Meatballs are so tasty and the more you make them the better you get!
This is the way my grandma made them but I use ricotta instead of bread crumb to keep the meat tender and juicy.
Your entire family will go crazy over these. Meatballs are a fast light weeknight supper to serve with a wooden bowl of salad - or make spaghetti for your family!
- 1 pound lean ground beef or beef & pork 'meatloaf mix'
- 1 large egg
- 1/4 cup ricotta
- 1/2 cup freshly grated Parmesan or Locatelli cheese
- 1 1/2 teaspoons sea salt
- 1/2 teaspoon freshly ground black pepper
- 3 garlic cloves, minced then mashed
- 1/2 cup chopped flat leaf parsley - don't skip this, fresh parsley is the key to flavor and color
- Olive oil
Blend the ground meat with the egg, ricotta, cheese, salt, pepper, garlic and parsley in a large bowl until well blended. Roll the mixture into 8 portions, about 1/3 cup each. I use a metal ice cream scoop to portion my meatballs.
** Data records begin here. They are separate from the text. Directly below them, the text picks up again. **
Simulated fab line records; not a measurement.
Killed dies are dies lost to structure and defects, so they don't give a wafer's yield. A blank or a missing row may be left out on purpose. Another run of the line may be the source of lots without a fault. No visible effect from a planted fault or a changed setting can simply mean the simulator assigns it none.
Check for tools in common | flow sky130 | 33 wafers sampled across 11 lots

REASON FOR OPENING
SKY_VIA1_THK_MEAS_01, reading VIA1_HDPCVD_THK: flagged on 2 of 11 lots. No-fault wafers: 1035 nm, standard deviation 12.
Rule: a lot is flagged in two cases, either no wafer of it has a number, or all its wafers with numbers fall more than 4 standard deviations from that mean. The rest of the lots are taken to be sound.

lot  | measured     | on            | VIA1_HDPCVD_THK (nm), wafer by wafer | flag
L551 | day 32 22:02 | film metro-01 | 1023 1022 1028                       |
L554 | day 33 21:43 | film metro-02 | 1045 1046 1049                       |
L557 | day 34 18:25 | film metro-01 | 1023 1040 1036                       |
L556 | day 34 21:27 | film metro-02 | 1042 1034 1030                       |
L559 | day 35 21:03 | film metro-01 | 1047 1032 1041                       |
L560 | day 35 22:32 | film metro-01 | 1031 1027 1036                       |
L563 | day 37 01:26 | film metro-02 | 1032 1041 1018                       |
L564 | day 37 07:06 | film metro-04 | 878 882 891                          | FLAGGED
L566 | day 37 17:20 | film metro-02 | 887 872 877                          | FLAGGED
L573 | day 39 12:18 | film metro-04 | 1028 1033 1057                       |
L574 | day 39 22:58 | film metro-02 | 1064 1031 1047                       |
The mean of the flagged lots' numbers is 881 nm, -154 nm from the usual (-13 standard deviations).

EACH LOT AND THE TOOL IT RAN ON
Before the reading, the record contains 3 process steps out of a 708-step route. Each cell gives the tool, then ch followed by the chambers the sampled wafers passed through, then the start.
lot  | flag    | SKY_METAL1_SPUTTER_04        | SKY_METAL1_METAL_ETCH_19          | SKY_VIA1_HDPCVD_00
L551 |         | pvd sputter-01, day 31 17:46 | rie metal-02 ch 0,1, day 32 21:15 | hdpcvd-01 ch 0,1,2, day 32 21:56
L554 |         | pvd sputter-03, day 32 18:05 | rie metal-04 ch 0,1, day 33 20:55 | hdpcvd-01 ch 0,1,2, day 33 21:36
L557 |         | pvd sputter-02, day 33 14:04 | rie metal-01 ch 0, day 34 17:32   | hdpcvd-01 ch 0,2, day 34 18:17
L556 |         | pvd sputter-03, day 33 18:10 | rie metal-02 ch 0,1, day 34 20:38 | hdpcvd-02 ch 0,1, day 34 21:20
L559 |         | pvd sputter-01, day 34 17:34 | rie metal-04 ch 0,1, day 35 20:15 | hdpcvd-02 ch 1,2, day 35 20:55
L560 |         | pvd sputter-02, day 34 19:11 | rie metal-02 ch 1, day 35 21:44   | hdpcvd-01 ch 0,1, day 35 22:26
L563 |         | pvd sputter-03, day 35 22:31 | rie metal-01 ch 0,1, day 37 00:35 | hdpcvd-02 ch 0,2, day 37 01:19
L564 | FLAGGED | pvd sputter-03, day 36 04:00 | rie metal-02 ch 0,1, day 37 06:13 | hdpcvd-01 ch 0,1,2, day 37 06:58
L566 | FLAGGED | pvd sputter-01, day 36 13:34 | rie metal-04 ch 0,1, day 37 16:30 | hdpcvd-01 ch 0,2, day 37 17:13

Heat 1 tablespoon oil in a medium nonstick skillet - arrange the meatballs in the pan, brown on side down, and carefully turn, browning on each side, 5 to 6 minutes. Remove to a shallow dish. They will not be cooked all the way through, but will finish in the sauce. Set aside to add to sauce.
Prepare a pot of Quick Tomato Basil Sauce, adding the meatballs plus all the juices from the dish. Lower heat and simmer 15 to 20 minutes.
Serve on a plate with a scoop of ricotta if desired and a lightly dressed green salad.